The Giver and the Taker

Around this time of the year in AD 31, two people made choices that forever marked their legacy.

A few days before Passover, when Jesus was in Bethany at Simon’s house (for Jesus had healed Simon of his leprosy), a woman came with an alabaster flask of very costly fragrant oil and poured it on Jesus’ head (Matthew 26:7; Mark 14:3; Luke 7:38; John12:3).

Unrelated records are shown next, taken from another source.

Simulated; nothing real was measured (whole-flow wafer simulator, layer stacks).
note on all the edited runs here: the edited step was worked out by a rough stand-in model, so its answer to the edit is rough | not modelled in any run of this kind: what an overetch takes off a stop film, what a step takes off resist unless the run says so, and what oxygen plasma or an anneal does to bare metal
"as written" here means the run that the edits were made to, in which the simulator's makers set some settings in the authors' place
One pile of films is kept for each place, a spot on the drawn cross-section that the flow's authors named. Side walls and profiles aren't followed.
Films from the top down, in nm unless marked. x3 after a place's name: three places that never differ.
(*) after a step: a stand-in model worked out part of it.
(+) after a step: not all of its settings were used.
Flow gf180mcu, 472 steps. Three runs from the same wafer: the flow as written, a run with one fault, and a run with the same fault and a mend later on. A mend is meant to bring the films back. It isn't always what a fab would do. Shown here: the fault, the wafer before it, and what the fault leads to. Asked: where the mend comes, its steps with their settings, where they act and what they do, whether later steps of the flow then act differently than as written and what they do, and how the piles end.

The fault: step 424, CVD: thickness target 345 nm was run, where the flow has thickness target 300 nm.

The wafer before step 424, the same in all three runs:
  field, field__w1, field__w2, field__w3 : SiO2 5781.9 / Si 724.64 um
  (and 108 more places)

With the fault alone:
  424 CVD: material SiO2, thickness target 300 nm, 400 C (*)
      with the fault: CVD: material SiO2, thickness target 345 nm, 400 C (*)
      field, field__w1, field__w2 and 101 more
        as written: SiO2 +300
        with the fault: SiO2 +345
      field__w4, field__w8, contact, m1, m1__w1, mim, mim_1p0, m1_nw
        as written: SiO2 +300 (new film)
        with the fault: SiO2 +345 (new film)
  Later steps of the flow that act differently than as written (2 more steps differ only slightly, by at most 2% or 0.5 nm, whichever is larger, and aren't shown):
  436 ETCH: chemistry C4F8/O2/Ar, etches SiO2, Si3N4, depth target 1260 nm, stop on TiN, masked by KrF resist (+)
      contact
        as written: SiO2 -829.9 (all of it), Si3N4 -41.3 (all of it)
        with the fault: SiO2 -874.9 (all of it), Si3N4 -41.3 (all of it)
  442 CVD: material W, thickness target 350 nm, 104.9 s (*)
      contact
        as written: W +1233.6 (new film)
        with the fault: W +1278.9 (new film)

But when His disciples saw it, they were indignant, and “they rebuked her harshly” (Mark 14:5).  Specifically, “one of his disciples, Judas Iscariot, who was later to betray him, objected, ‘Why wasn’t this perfume sold and the money given to the poor?  It was worth a year’s wages.’ He did not say this because he cared about the poor but because he was a thief; as keeper of the money bag, he used to help himself to what was put into it” (John 12:4-6).

But Jesus stands up for her.  “Leave her alone,’ said Jesus. ‘Why are you bothering her? She has done a beautiful thing to me . . . She did what she could. She poured perfume on my body beforehand to prepare for my burial. Truly I tell you, wherever the gospel is preached throughout the world, what she has done will also be told, in memory of her” (Mark 14:6-9).  Jesus tells her, “Your sins are forgiven… Your faith has saved you; go in peace” (Luke 7:48-50).

Meanwhile, “one of the Twelve – the one called Judas Iscariot – went to the chief priests and asked, ‘What are you willing to give me if I deliver him over to you?’ so they counted out for him thirty pieces of silver.  From then on Judas watched for an opportunity to hand Him over” (Matt 26:14-16).

How ironic, that this woman, who was known to be a great sinner, sacrificed to honor Jesus, while Judas, one of Jesus’ twelve disciples, betrayed Jesus to receive 30 pieces of silver.

One looked for opportunities to give; the other looked for opportunities to gain. One sought to honor Jesus; the other sought to betray Him.

Which one are we?  Do we think about what to give to Jesus, how we can honor Him?  Or is our preoccupation primarily with what we can gain and receive?

As we think, so we are.  Our hearts reveal our true character.

The woman went home in peace, forgiven and affirmed.  Her story is recorded in all four gospels as a testimony to her faith and Jesus’s faithfulness.  Judas’ end is tragically well-known.

When the little seeds of selfishness spring up in our hearts, we must immediately ask God to root them out – and to inspire in us a love that seeks first to give than to receive.

Father God, please forgive me if I have been a Judas today. Help me to think not of my own gain but to focus my thoughts and affections on how to please You.  You are worthy of all worship. In Jesus’ name I pray, Amen.